It’s official. The Federal Reserve Board announced Monday, March 3, 2009, that the initial Term Asset-Backed Securities Loan Facility (TALF) subscription date is March 17, 2009, with a corresponding loan settlement date of March 25, 2009. In conjunction with this announcement, the Federal Reserve Board also published revised terms and conditions for participation in the TALF. Together, the revised terms and the short time frame promise a very busy week and a half for investors intending to participate in the TALF this month. Set forth below is a general overview of the TALF as it stands today. Please feel free to contact us for more specific information.  

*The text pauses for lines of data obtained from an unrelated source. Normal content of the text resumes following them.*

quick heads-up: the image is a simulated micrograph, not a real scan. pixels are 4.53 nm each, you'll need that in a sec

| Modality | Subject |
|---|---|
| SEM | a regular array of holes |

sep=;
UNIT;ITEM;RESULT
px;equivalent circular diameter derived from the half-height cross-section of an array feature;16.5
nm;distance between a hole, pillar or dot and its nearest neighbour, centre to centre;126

What hasn’t changed? First, the criteria for eligible borrowers under the TALF has remained the same, including the restriction that a borrower may not pledge collateral that it or any of its affiliates originated or securitized. Investment fund borrowers may invest exclusively in TALF assets or a mixture of eligible assets. Second, the criteria for eligible collateral, as well as the criteria for the loans underlying such collateral, generally have remained the same. Criteria for (1) ABS backed by rental, commercial and government vehicle fleet leases, (2) ABS backed by small ticket equipment, heavy equipment, and agricultural loans and leases and (3) commercial mortgage-backed securities are being developed. And third, the TALF process from subscription to settlement has generally remained the same.  

The changes? Items of interest to potential investors may include:

  • borrowers may request an unlimited number of loans each month
  • borrowers may request loans through multiple primary dealers
  • pledged asset values equal the lesser of the corresponding par or market value  
  • loan amounts may equal up to 110 percent of par value for pledged assets with market values above par and, if so, the borrower is required to make periodic prepayments  
  • haircuts are now based on average life  
  • reduced initial haircuts for TALF loans benefiting from government guarantees  
  • reduced interest rate spreads on TALF loans benefiting from government guarantees  
  • the SEC has granted a limited exemption from the prohibition on arranging certain credit under Section 11(d) (1) of the Securities Exchange Act of 1934
  • prohibitions on hedging do not apply to hedges on a borrower’s broader portfolio, which may include securities purchased with TALF loans  

Items of interest to securitization sponsors may include:  

  • executive compensation requirements do not apply to any TALF participants, including sponsors
  • preliminary (red) prospectus/offering documents may be submitted on subscription dates
  • final (black) prospectus/offering documents must be provided no less than four days prior to settlement dates  
  • clarification that haircuts are based on an ABS’s average life, which is the expected principal repayment date for credit card and auto dealer floor plan ABS; and, for ABS backed by auto retail loans and leases, student loans and SBA loans, average life is defined as the weighted average life to maturity based on certain prepayment assumptions and market conventions  
  • ABS average life data must be published in offering documents  
  • auto loan and auto lease ABS are considered prime if the weighted average FICO score is 680 or greater
  • credit card ABS are considered prime if at least 70 percent of the receivables have a FICO score greater than 660  
  • variable funding note amounts are calculated based on commitment termination dates and maximum contractual principal balances  

Finally, promulgated forms of transaction documents for the TALF are available at http://www.newyorkfed. org/markets/talf_docs.html, including:

  • TALF Master Loan and Security Agreement (revised), to be signed by the Primary Dealers
  • Customer Agreement, between Primary Dealers and Borrowers  
  • Form of Certification as to TALF Eligibility, to be signed by Sponsors and Issuers and included in the prospectus/offering documents  
  • Form of Indemnity Undertaking, to be signed by sponsors and issuers  
  • Form of TALF Auditor Attestation  

Now that the first subscription date has been set, interested sponsors and investors should carefully review with legal counsel the revised terms and conditions as well as the forms of agreement to determine the implications of participating in the TALF. Review topics should include, among other issues, (1) limitations on the non-recourse nature of the loans, (2) required representations and warranties and (3) other risks associated with working with the government under the TALF.